Wednesday, January 15, 2014

excuse me, did you sign up for the fight?

"the nights you fight best
are
when the kiss of death is mistaken for love.
when the game is fixed,
when the crowd screams for your blood.
the nights you fight best
are 
on a night like this
as you chase a thousand 
dark rats from your brain,
as you rise up against the impossible,
as you become a brother
to the tender sister
of joy and 

move on

regardless."

--C.B.

what drives us to the edge? when all the chips are stacked against us, where we have seen enough darkness, kissed death on the lips, tasted the bitter end, to the point where we must change. no, we have to change, everything; our habits, our goals, our lives.

with maturity has come this new attitude of becoming lost in the chase, instead of having to prove myself with a "see me" attitude, i chase a dream that is mine alone. i get lost in the story of me, sometimes i just get lost in a sea of what i think i want, what i wish i had and how happy i think i would be if i had it all. i recently had to sit down and reattach my goals with my dreams. i envision a life that is possible, that is tangible and that i can touch. and everyday, every single day that passes, is an opportunity to seize all that i can out of it, to truly chase the dream or to let it slip away into the arms of someone who wants it more than me. because that is the true test. do you really want it? 

as children we all wanted that "toy" and we wanted it so bad. it was March, your birthday was months away, Christmas even further but we swore to our parents, buy it for me now and i won't want anything else. but by the time december rolls around we already want the next big thing. that is what i am talking about. i have heard the speech, from clients, friends even family members about what we want, where we want to be but the real question is how bad are you willing to fight for it and what are you willing to give up for that dream? it is not just something you see someone else doing that you want too, it is part of who you are and without it, your life would cease to be as it is. this is what i am talking about. these goals, these dreams.
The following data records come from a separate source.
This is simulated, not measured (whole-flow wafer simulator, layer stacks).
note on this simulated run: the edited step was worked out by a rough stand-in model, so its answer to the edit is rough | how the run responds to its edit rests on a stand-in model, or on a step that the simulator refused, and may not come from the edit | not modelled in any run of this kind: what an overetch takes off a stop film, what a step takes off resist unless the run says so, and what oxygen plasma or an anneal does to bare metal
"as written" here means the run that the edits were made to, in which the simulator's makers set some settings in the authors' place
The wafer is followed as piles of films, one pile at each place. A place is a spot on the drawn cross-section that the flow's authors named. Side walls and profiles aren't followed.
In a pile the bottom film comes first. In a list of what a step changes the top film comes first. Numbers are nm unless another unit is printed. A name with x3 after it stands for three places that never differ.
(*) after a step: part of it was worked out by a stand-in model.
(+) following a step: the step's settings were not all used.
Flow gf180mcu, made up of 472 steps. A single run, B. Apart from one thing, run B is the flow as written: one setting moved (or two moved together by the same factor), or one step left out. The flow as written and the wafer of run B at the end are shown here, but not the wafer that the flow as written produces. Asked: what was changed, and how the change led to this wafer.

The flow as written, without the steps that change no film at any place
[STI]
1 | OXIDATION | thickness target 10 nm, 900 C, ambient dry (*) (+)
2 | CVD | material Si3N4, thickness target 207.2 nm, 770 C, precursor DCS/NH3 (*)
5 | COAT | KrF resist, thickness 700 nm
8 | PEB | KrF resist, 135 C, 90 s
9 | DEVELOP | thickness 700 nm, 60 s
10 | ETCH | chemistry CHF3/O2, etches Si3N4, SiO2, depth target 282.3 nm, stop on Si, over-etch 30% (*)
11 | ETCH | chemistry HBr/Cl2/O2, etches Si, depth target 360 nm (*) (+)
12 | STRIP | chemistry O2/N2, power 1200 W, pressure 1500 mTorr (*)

i found my dreams, i wrote them out in my vision and i turned them into my goals. they wake me up with a little more purpose, help me to stay in the "fight" when all i want to do is eat my face off and push the snooze button another time. one day these goals will become not just a vision that i had, but a reality of a life that i have welcomed and am ready to embrace. i am here to be a light even when all else is dark, to shine bright and to love all those that i come into contact with. what are you doing?